Last week, when artist Tess Fowler got on Twitter and breathed white-hot fury about sexual harassment in the comics industry, the thing that struck me most wasn't her anger; the real shock, given the scope of the problem and the lack of consequences, should be that more women aren't that publicly furious more of the time.

Of course, there are many, many reasons not to speak up. If you're a comics professional, maybe you want to be known for your work, for your accomplishments, not for the fact that some jerk couldn't keep his hands to himself. Maybe you don't want the first thing that comes up when someone Googles your name to be a story of your victimization. Maybe you don't want to be called a slut or a liar when you talk about the sh**ty thing that happened to you (which you will, inevitably), or for people to invent every possible nefarious motivation for your decision to speak up – except the idea that it might be true.

Naturally, I've seen numerous comments since referring to Fowler's speech as some variation on a “hysterical meltdown,” as though a woman feeling anger about her mistreatment is necessarily pathological, a sign of absurdity and dysfunction rather than self-respect. When men get angry, we call it brave, kickass – we pump our fists in the air. When women get angry it somehow warps; it becomes threatening. We call it crazy, hysterical, unhinged.

It's extremely telling to me that Tess Fowler only felt empowered to speak up after artist Brandon Graham spoke first, and that fans went looking to Greg Rucka – who is an extremely supportive ally to women in comics, but still a man – to confirm the truth about what was happening to women, instead of asking... women.

And it's telling, too, that when I saw Greg's response, I felt a depressing sense of relief – not only that he'd been so honest and on point, but on a deeper level that a man had acknowledged the problem, and thus the kneejerk reaction was less likely to be dismissal -- people were more likely to believe him. Behind all of this lurks the subtle, pervasive sense that when women speak up, we treat their account with less veracity. We meet it, first, with doubt.

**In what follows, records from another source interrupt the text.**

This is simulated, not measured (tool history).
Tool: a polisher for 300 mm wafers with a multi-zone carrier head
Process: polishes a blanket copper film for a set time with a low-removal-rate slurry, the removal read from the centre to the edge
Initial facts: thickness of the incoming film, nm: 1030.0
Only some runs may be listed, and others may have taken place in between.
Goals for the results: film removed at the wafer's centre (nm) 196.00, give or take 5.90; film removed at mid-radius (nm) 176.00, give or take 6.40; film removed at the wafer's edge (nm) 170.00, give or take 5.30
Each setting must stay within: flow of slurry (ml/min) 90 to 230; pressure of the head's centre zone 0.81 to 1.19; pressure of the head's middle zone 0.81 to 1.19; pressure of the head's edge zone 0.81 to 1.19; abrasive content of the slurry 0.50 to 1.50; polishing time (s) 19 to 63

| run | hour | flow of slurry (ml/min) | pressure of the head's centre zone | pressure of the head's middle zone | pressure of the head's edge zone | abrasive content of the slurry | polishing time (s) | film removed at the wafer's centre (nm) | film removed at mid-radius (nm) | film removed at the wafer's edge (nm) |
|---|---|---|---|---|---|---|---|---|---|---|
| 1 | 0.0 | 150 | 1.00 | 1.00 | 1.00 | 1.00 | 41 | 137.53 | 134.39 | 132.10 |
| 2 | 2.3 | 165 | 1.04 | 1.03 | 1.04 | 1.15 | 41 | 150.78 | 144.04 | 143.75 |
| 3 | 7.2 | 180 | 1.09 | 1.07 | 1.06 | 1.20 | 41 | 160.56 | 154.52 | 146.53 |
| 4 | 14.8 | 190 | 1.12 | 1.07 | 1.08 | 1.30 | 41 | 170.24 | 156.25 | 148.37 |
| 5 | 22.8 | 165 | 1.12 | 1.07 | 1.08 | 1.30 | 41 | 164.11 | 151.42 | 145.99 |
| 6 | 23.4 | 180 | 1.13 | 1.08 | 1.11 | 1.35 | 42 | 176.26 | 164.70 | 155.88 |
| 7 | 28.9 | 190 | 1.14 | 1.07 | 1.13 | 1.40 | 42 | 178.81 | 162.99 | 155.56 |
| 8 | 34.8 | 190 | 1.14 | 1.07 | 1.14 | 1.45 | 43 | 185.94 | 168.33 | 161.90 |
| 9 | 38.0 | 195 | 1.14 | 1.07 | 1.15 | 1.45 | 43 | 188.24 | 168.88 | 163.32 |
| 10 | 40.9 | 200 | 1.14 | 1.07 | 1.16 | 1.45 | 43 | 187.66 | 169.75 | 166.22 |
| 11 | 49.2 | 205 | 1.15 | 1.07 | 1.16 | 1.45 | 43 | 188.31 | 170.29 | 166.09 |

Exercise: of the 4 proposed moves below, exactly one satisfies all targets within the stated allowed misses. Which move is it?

Since Fowler's comments, and the wider-ranging debate that followed, I have seen conversation after conversation of men debating with other men whether or not the reality of women is real, men asking other men to confirm that what women were saying was true, men testifying that they'd never seen harassment – or else piping up that they knew there was harassment, yes, but it wasn't as bad as people were saying. As though they, somehow, were some sort of authority on the experiences of women. When one of the primary criticisms about harassment in comics is that most men don't understand the scope of it, saying it's not such a big deal isn't a useful or relevant observation – it's a self-indictment.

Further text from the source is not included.